COOPER: “Speaking of that, 2016 was when you knelt during the playing of the national anthem before a game in solidarity with Colin Kaepernick. You wrote an essay called why I’m kneeling and I just want to read a part of it. You said, “’s because of my utmost respect for the flag and the promise it represents that I have chosen to demonstrate in this way. When I take a knee I’m facing the flag with my full body staring straight into the heart of our country’s ultimate symbol of freedom because I believe it’s my responsibility just as it is yours to ensure that freedom is afforded to everyone in this country,” and then at another point, you said in a tweet, “being a gay American I know what it means to look at the flag and not have it protect all of your liberties.” People still do not understand and criticize you for bringing one person, bringing politics into the game for, you know, disrespecting the flag, the anthem, the country. That is what the criticism is.”

RAPINOE: “Yeah, it’s very much is that. I don’t fully understand it, either because I think that taking care of others, standing up for yourself and other people, if they don’t have the ability to do so is very uniquely American. I think everyone in America would say that and I think we have a rich history and a pride in saying that in those words and often times in doing that in the world. I don’t think anybody can deny the horrors of racism and Jim Crow and mass incarceration and what’s happening on the southern border and gay rights and women’s rights. It’s like, I don’t quite understand, you know, sort of where the miss is because I think a lot of the people that disagree with me would benefit greatly from a world that is better for everyone.”

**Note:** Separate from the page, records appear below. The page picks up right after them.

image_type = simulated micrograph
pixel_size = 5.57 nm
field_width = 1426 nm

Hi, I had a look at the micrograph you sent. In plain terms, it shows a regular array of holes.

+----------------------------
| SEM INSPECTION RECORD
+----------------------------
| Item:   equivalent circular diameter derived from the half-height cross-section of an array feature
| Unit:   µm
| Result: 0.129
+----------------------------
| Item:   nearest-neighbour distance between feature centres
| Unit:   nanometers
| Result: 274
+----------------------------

COOPER: “You do not see it as disrespecting the flag or the anthem?”

RAPINOE: “I do not, no. I think that protest is not comfortable ever. It’s going to make people uncomfortable. It’s gonna- you know, force people to look inwards and question, you know, everything they thought they knew. It’s not convenient. It doesn’t feel good really for anyone, even in those moments kneeling those were, you know, some of the most crazy personal moments that I’ve ever had but that’s what it takes, progress is hard.”

COOPER: “The moments kneeling were difficult for you?”

RAPINOE: “Yeah, it was.”

COOPER: “Because of people’s reaction or?”

RAPINOE: “A little bit, yeah. Obviously knowing — especially after the first time that I did it, you know, knowing how angry people were, but it also — it was difficult and heavy but I have this immense sense of pride and responsibility in doing that. So I think that’s where the strength of doing it a number of times came from.”